10 Questions With… Anna Karlin
“Why not?” It’s a question the designer Anna Karlin asks several times on a phone call from her Chinatown studio. And it’s a question she’s asked herself more than once over the course of her remarkably accomplished career, which has seen her leave major jobs at design firms to strike out on her own; leave London for New York; and leave the corporate world for her own atelier, launching a collection that appears to comprise every beautiful object she could conceive of. For the One Manhattan Square development on NYC’s Lower East Side, Karlin went beyond developing mere model homes for the 10 spaces she was given and built entire worlds around their potential residents, complete with character studies and contexts. And with results as beguiling as her Shaker-meets-Memphis furniture and lighting, why not indeed? Here, Karlin sits down with Interior Design to discuss her roots, her fearlessness, and what’s on the boards for her namesake studio.

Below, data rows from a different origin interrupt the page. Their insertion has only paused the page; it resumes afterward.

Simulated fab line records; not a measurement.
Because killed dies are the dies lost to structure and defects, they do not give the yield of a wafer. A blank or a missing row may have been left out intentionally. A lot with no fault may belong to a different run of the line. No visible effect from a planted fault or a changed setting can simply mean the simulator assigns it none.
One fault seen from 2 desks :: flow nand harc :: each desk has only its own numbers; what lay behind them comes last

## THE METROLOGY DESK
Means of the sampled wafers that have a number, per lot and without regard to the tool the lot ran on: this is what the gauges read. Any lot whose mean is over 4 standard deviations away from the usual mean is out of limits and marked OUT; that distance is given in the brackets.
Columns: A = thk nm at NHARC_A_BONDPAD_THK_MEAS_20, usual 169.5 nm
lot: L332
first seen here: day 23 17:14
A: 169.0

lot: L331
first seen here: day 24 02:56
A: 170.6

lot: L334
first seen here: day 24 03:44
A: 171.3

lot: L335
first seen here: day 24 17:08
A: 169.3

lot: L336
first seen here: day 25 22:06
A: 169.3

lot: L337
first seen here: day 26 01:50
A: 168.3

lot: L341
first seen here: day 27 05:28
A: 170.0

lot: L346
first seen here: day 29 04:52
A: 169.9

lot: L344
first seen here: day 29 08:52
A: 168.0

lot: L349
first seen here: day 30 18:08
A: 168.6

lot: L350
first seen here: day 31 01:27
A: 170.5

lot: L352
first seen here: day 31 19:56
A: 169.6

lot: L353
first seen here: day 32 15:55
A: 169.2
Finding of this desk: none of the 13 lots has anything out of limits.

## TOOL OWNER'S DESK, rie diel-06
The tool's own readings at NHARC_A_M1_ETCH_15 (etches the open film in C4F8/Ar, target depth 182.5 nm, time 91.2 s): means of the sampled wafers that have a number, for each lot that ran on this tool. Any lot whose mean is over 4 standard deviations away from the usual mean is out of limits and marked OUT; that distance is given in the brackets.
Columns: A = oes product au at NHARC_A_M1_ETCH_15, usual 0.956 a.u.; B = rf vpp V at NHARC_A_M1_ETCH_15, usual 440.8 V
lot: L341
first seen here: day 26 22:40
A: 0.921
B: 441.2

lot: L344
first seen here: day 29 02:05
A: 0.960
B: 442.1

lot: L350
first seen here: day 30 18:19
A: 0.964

Interior Design: What’s your first memory of a well-designed space?
Anna Karlin: My grandmother’s house, which my grandfather built. It was an Arts and Crafts house, with all the considered paneling and banisters, but my granny had a totally different kind of taste, slightly more Louis XV and Victorian. While I grew up in London, my gran’s house was in the country and I remember being very conscious of the objects and space in it, of all the decisions that had been made.
ID: And that prompted your interest in set and interior design?
AK: I went to art school and did every internship I could find. I thought I would get into set design, but realized I didn’t want just to make things look like other things. I didn’t want to replicate. I started doing art direction, windows, fashion shows and shoots, branding, a lot of special projects. I did all these mad things, and got to flex.
ID: This was in London… and then you moved to New York?
AK: I left London nine years ago. I wanted an adventure. I liked the contrast with London, the pace—noisier, busier, faster—all that stuff. I moved to Chinatown. It’s always been my neighborhood.
ID: You built your new studio in a space damaged by fire. What was your idea for it?
AK: I designed it so everyone would feel like they’re working around a kitchen table. All our desks are basically giant dining tables. My personal table is covered with experiments, bibs and bobs. It’s a discovery table. Everyone else’s is very organized!
ID: That’s the privilege of being the boss, right?
AK: Hell yes! (Laughs.) It drives them absolutely crazy. I’m limited to my space. They keep me in my area!
ID: What inspired you to launch your first collection in 2012.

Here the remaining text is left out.